I have always wanted to incorporate catapults into the quadratic unit, but frankly, the catapult designs I’ve always come across seemed complicated and daunting. So I was very excited to come across this design made out of craft sticks and rubber bands.

Here’s the link for video instructions:
Craft Stick Catapults

I don’t plan on buying the kits, as craft sticks and rubber bands are easy enough to get a hold of. As for the basket, I’m sure that could be made either with masking tape, or by simply gluing down a washer or a nut. As far as a good projectile, I’m thinking Skittles.

After building the catapults, students would then have to measure how far down they pull their basket (the height of the basket from the ground), the distance and time in the air of their projectile, and then model the quadratic equation.

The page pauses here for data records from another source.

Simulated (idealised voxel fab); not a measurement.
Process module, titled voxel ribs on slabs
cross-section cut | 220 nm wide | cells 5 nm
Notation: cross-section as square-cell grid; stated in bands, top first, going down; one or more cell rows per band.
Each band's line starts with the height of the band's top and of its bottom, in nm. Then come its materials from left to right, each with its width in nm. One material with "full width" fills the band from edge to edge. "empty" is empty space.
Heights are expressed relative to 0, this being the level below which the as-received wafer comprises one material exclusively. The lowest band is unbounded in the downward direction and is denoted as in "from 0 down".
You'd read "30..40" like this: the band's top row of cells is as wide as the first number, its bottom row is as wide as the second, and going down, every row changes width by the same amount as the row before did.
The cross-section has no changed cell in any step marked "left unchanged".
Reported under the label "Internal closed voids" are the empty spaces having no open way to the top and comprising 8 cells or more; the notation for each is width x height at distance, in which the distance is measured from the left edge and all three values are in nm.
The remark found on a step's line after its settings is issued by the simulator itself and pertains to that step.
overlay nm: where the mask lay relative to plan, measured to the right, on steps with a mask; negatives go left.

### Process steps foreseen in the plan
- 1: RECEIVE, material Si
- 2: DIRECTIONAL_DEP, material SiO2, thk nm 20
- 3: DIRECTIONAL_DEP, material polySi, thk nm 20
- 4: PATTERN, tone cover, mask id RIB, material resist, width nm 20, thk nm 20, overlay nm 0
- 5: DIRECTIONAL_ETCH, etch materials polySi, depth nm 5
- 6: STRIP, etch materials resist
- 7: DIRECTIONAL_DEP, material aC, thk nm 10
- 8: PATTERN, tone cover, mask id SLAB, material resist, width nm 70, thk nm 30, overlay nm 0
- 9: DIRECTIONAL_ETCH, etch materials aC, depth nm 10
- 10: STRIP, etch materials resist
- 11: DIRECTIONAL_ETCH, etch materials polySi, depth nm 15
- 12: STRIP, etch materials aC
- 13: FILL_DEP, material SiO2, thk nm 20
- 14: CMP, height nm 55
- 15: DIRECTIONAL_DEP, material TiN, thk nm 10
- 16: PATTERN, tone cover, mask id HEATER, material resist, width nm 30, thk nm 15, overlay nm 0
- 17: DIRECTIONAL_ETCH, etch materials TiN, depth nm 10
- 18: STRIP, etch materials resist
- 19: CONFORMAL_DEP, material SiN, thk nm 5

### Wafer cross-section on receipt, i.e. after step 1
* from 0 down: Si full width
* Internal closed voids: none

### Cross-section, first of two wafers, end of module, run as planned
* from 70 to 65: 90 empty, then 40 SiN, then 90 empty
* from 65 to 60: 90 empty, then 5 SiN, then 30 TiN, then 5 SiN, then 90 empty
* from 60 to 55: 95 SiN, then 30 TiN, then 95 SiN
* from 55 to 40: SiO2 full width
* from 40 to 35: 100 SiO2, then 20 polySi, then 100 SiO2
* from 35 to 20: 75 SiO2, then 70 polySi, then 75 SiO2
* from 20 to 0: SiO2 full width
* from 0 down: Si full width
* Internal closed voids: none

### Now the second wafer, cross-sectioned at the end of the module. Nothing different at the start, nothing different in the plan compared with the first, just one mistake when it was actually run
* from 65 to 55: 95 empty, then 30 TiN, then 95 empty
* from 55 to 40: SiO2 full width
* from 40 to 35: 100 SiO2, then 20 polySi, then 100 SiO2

The other thing that I really like about this design is that it makes it easy to adjust the settings. For example, since the catapults in the video are 9 craft sticks thick, students could easily change it to 8 or 10 craft sticks thick, and model those equations too. And then maybe come to some conclusion as to how many craft sticks they would need to have the projectile go x distance.
**11/10 update: Actually, I don’t think there would be a significant difference between 8, 9 or 10 craft sticks. Maybe just compare between 3 and 9 or something like that.**

Just mulling over ideas…

**11/18 update: I think this would have to be done outside to keep the skittles from bouncing around so much. Also, instead of changing the number of craft sticks, students could change the initial height of the catapult by first placing it on the ground, and then placing it on something higher, like a picnic table (there happens to be some picnic tables in the courtyard of our school).

## Math Notebooks

Around my third year of teaching, I started giving notebook quizzes and have kept this procedure ever since. (Not an “open notes” quiz, it’s basically just a notebook check). Many teachers I talk to don’t this, but I like notebook quizzes for two reasons. First, students are more diligent about taking notes and staying organized. Second, this is one of the ways my students are held accountable in my class for their Do-Nows or Warm-Ups, since I rarely collect or grade them.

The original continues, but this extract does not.